# Lyrics download workflow

You can get an access token here: https://genius.com/api-clients
Just log in or create an account, create a new API Client and then click on "Generate Access Token".

In [2]:
import lyricsgenius
import re
import pandas as pd

If you save the token in afile called 'geniustoken.txt' the following cell will automatically open the file, copy the token into the variable "token" and close the file.

In [3]:
with open('geniustoken.txt', 'r') as file:
    token = file.read().strip()
    file.close()

This will create the object that we need to actually use the API. Every call to the API will be made with genius.whatever_method_we_need

In [4]:
genius = lyricsgenius.Genius(token)

Given the fact that we will have single songs to get lyrics from the only method we need is actually genius.search_song() which has only 3 parameters:

Title and Artist, as a string, and get_full_info which, when True, gets a lot of other stuff we don't need and when False only returns the lyrics. We're only going to use it with False.

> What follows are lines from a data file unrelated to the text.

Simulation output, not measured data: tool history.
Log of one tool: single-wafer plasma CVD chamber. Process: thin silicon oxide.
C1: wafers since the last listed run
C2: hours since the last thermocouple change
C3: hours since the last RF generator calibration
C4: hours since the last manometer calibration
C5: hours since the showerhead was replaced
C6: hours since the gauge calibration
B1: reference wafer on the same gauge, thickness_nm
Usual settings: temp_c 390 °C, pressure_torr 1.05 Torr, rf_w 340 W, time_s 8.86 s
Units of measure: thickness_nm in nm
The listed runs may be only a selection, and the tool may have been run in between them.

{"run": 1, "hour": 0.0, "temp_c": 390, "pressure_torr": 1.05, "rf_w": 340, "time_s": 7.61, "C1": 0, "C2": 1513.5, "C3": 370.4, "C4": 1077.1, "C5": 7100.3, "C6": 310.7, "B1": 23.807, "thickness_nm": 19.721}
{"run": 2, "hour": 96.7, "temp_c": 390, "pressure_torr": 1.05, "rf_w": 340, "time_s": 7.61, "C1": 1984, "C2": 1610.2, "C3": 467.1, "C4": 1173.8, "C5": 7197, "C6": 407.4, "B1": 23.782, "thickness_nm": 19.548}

The dataset we're using has quite a few songs with multiple artists. When it's only two of them they are divided by an '&' while if there's 3 or more only the last one will be separated by '&' while the other by a comma.

Examples:
Kanye West, Big Sean, Pusha T & 2 Chainz OR Jay-Z & Kanye West

There is a regex below that only takes the first artist name which is enough to find the related song. It should only fail on Artists that have a comma in the middle of their name which I'm hoping it's none.


Assuming that the artists and related songs will be saved in a list of lists (e.g. [['Sharon Van Etten', 'Seventeen'], ['Crash of Rhinos', 'Big Sea'], ['Jay-Z & Kanye West', 'Niggas in Paris']] we can just use a function to get all the related lyrics. The function will return a list of lists with three elements: (artist, song_title, lyrics).



In [5]:
def get_first_artist(artist):
    pattern = '[^,|&]*'
    return re.match(pattern, artist).group()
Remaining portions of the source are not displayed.